The state-owned electric transmission company in China, State Grid, has moved forward with establishing a set of industry rules, standards and favored technologies for the growing smart grid industry in China. But the aggressive move to establish industry standards has competitors in the nascent smart grid sector a bit concerned.
The 8-year-old transmission giant took liberties to establish norms across 22 criteria of smart grid technology after announcing it would invest 25 billion yuan in 228 smart grid pilot projects. By taking the lead role in formulating the smart grid standards, State Grid has positioned itself to maintain leadership in smart grid construction in China -- a move that is worrisome for other smart grid players, as Shai Oster explains in the Wall Street Journal:
"State Grid’s moves are especially worrying for foreign companies such as General Electric Co., Siemens AG and others who see smart grid as a potentially huge and lucrative market. China is expected to spend $60 billion to $100 billion in the next decade on smart grid upgrades. Where Chinese suppliers of conventional power equipment can sell cheaply, foreign players think they have an edge on cutting-edge technology."
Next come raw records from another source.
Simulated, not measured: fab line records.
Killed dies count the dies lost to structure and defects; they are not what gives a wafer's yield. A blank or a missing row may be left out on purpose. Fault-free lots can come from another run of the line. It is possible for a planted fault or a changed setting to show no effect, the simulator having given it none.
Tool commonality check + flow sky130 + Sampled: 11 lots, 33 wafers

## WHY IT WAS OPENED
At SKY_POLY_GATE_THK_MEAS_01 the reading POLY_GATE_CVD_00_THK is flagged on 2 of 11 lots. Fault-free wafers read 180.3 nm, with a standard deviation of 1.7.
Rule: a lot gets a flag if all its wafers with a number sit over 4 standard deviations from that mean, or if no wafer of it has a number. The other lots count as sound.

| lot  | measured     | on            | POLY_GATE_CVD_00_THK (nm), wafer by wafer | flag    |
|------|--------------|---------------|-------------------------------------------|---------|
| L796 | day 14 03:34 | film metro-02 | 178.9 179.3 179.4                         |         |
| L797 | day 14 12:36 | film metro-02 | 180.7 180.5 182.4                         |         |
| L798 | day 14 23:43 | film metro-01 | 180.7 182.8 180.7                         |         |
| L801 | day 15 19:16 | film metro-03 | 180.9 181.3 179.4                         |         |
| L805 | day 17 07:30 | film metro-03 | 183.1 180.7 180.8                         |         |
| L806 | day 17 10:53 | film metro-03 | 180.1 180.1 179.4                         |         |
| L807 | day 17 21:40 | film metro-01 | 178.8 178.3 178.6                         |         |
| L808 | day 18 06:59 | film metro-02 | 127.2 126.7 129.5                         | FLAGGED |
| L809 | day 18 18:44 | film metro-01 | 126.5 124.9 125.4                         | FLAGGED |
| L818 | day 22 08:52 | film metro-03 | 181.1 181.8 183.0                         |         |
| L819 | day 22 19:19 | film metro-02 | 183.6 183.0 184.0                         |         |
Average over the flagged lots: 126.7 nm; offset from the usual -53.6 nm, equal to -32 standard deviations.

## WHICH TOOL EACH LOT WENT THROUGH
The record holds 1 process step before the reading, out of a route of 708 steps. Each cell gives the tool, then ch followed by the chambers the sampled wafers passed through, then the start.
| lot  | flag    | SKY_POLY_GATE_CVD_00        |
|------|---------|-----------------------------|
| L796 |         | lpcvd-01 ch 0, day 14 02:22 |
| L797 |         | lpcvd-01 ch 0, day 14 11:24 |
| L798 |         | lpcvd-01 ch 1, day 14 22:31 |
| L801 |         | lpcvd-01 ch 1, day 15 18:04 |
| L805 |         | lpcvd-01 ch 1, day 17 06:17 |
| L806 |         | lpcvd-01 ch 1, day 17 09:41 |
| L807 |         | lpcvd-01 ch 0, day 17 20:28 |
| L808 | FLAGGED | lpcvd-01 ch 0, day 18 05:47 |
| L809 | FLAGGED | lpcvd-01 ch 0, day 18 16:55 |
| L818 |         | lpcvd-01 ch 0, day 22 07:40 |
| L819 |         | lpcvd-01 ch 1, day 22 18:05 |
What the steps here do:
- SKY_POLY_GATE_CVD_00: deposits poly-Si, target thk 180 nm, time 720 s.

But Hu Zhaoguang, deputy director of State Grid's energy research institute said the smart grid moves will play an important part of China's efforts to reduce fossil fuel use and greenhouse gas emissions. And many would argue that a streamlined regulatory landscape would facilitate progress toward those goals.
"Such projects fit well with the country's two main targets in the energy and environment field, which are to increase the proportion of non-fossil energy use to 15 percent of primary energy consumption in 2020, and to reduce carbon intensity by 40 to 45 percent in 2020 from the 2005 level."
State Grid ranked 15th on Fortune's Global 500 in 2009.